Risk Management and Crisis Response Blog

Movement towards financial title regulation expands across Canada

Sep 28, 2021 6 MIN READ
Lawrence E. Ritchie

Partner, Disputes, Toronto


To investors and consumers of financial services, titles used by professionals can be confusing and, to date, have been largely unregulated — but this is starting to change.

In July 2020, Saskatchewan passed the Financial Planners and Financial Advisors Act (the Saskatchewan Act), which was closely modeled on Ontario’s Financial Professionals Title Protection Act, 2019 (the Ontario Act) with a goal of creating consistency across jurisdictions and streamlining compliance for industry members. When both regimes come into force, anyone who uses the Financial Planner (FP) or Financial Advisor (FA) titles in Saskatchewan and Ontario will be required hold appropriate credentials from a credentialing body approved by the regulator. Each regime delegates primary administration and oversight of the FP and FA credentials to approved credentialing bodies, with only basic threshold criteria set out for each title.
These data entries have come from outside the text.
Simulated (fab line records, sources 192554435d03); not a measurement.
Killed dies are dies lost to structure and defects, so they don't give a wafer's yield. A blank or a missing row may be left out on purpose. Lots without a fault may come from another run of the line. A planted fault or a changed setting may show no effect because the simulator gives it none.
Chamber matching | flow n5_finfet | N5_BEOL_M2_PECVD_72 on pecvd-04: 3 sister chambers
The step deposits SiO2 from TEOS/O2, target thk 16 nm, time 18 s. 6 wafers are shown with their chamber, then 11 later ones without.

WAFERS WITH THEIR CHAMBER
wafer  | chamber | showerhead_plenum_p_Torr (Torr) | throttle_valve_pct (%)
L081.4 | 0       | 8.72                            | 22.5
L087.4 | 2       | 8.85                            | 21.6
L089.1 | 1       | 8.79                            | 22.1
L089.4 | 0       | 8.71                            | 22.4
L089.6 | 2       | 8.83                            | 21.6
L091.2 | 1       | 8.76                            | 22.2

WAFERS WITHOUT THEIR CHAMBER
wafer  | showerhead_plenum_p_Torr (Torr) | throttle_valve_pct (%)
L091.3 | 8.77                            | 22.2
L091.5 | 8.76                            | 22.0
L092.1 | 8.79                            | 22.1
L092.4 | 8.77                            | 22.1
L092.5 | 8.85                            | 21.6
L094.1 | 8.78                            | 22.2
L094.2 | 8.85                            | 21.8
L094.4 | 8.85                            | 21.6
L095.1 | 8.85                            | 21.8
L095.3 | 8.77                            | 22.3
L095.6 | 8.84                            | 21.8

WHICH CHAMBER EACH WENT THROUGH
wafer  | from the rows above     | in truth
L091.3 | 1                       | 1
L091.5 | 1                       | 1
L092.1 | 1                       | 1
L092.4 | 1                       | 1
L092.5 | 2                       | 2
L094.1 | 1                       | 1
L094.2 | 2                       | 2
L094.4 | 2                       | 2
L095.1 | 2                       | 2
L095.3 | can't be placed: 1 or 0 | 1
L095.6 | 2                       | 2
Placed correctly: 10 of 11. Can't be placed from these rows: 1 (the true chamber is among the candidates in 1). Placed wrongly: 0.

In July 2021, the Financial and Consumer Affairs Authority of Saskatchewan (FCAA) published a Notice of Proposed Regulations and Request for Comment [PDF] under the Saskatchewan Act. As expected, the proposed regulations (the Saskatchewan Regulations) closely mirror Rule 2020-001 – Financial Professionals Title Protection under the Ontario Act (the Ontario Rule). Both the Saskatchewan Regulations and the Ontario Rule establish baseline competency profiles for FA and FP title holders, while permitting individual credentialing bodies to meet or exceed the floor established by the regulatory regime, and both broadly require FA and FP title holders to meet minimum criteria pertaining to financial services knowledge, ethics, client outcomes and technical knowledge.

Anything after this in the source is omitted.